A retreat is one of the few times your entire team is in the same place, away from the daily noise, with the space to think and work together. The working sessions matter — that’s why you hired a facilitator. But the time between sessions matters just as much.
When people connect outside the session room — over a morning walk, a shared meal, or an activity that has nothing to do with the agenda — they build the relationships and trust that make the working sessions more honest, more productive, and more likely to produce outcomes that stick. When they take care of their wellbeing — moving their bodies, stepping outside, slowing down — they show up sharper and more present when the real work resumes.
After 20 years of designing and facilitating multi-day retreats, one of the most consistent recommendations I give clients is this: don’t fill every hour with working sessions. Build in intentional time for your team’s wellbeing and connection. Not as filler. Not as a reward for getting through the hard stuff. As a deliberate part of the retreat design.
Work and Play Aren’t Competing Priorities
When I’m working with a client to design a multi-day retreat — especially with a large group — I encourage a balance between work and play that also fosters networking and connection. The people in your retreat aren’t just there to produce deliverables. They’re building relationships, strengthening trust, and forming the informal bonds that make collaboration work long after the retreat ends.
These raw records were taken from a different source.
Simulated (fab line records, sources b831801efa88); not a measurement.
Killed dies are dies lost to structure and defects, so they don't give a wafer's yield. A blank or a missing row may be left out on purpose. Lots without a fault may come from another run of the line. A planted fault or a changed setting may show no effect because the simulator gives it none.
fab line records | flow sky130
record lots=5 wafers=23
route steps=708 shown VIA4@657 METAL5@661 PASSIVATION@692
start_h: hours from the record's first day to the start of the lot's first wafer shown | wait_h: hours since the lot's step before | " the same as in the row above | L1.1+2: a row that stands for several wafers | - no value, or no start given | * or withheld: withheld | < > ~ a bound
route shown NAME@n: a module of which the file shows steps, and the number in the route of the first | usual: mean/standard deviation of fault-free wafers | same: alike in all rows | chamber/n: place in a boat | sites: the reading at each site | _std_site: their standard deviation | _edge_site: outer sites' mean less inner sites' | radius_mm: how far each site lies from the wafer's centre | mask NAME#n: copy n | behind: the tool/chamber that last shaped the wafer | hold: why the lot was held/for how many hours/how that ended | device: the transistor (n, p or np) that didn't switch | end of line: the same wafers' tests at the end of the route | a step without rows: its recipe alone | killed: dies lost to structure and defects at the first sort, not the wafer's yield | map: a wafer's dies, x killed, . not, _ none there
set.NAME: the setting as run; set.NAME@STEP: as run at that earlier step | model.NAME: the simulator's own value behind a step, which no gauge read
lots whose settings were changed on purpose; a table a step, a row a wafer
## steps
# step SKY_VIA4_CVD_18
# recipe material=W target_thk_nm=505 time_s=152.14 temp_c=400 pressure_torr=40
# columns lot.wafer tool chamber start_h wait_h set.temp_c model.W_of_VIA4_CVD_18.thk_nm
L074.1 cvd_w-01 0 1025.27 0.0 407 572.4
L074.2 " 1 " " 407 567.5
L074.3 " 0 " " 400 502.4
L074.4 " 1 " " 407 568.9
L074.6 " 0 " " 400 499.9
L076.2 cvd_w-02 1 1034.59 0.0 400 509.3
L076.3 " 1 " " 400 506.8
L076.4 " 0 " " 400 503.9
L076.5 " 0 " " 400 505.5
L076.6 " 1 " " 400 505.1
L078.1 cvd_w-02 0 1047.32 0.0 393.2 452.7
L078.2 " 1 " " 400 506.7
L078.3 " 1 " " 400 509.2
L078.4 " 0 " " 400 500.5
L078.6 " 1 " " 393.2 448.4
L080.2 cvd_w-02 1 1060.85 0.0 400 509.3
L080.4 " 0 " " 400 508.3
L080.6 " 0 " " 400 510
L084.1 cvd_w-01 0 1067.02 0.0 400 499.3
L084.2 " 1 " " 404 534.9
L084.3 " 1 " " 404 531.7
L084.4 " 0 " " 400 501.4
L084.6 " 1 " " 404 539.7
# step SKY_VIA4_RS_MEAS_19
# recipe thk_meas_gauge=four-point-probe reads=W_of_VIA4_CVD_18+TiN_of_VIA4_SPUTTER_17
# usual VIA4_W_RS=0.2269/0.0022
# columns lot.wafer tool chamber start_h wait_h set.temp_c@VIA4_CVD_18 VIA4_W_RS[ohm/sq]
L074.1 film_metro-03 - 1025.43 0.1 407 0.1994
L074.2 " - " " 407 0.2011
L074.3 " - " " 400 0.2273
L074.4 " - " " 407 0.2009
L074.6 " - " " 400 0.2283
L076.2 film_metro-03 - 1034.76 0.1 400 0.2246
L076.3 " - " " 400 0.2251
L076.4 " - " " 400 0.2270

The organizations that get this right don’t treat the social and wellness time as optional. They build it into the agenda with the same intentionality they bring to the working sessions.
What I Recommend to Clients
These aren’t services Vianova delivers — they’re recommendations we make during the retreat design process. Your team or event coordinator handles the logistics. We help you think through where these activities fit in the agenda and why.
Start the day with movement. For multi-day sessions, especially with large groups, I recommend some form of wellness-related activity before the meeting starts. A morning yoga session, a group walk, a stretch class — something that gets people out of their heads and into their bodies before the first working session begins. It changes the energy in the room. People arrive more present and more connected than if they’d come straight from breakfast and email.
Use extended breaks intentionally. A mini hike with an extended lunch period gives people time to have the unstructured conversations that don’t happen in the session room. Some of the best relationship-building at a retreat happens on a trail or around a table — not during a breakout exercise. If we have a scheduled early break one day, that’s an opportunity for an activity that recharges the group for the afternoon session.
Match the activity to the group. Not every team wants a boot camp or a kayaking trip. Some groups connect over a shared meal at a local restaurant. Others want something more active. The right choice depends on your team’s culture, the retreat location, and the intensity of the working sessions. I’ve seen clients pair our facilitation with everything from group fitness to wine tastings to guided nature walks — and the common thread isn’t the activity itself. It’s that leadership gave the team permission to step away from the work and connect as people.
You don’t need a big budget. Some of the most effective connection time I’ve seen costs nothing. A morning walk as a group before the session starts. An extended lunch where people eat together instead of scattering to check email. An early afternoon break where the team steps outside for fresh air. The value comes from the intentionality — building it into the agenda and giving people permission to be present with each other — not from the line item.
Why Wellbeing and Connection Aren’t Extras
Retreats are rare. Most teams get one or two a year at most. That time together is too valuable to spend entirely in a conference room.
When people share an experience outside the session room — even something as simple as a morning walk — they connect differently than they do across a table with laptops open. The informal conversations that happen on a trail or over a meal build the kind of trust and familiarity that doesn’t form in working sessions alone. For larger groups and cross-functional teams, this is especially valuable. People who wouldn’t normally interact in their day-to-day work end up in real conversation. Those connections carry back into the organization.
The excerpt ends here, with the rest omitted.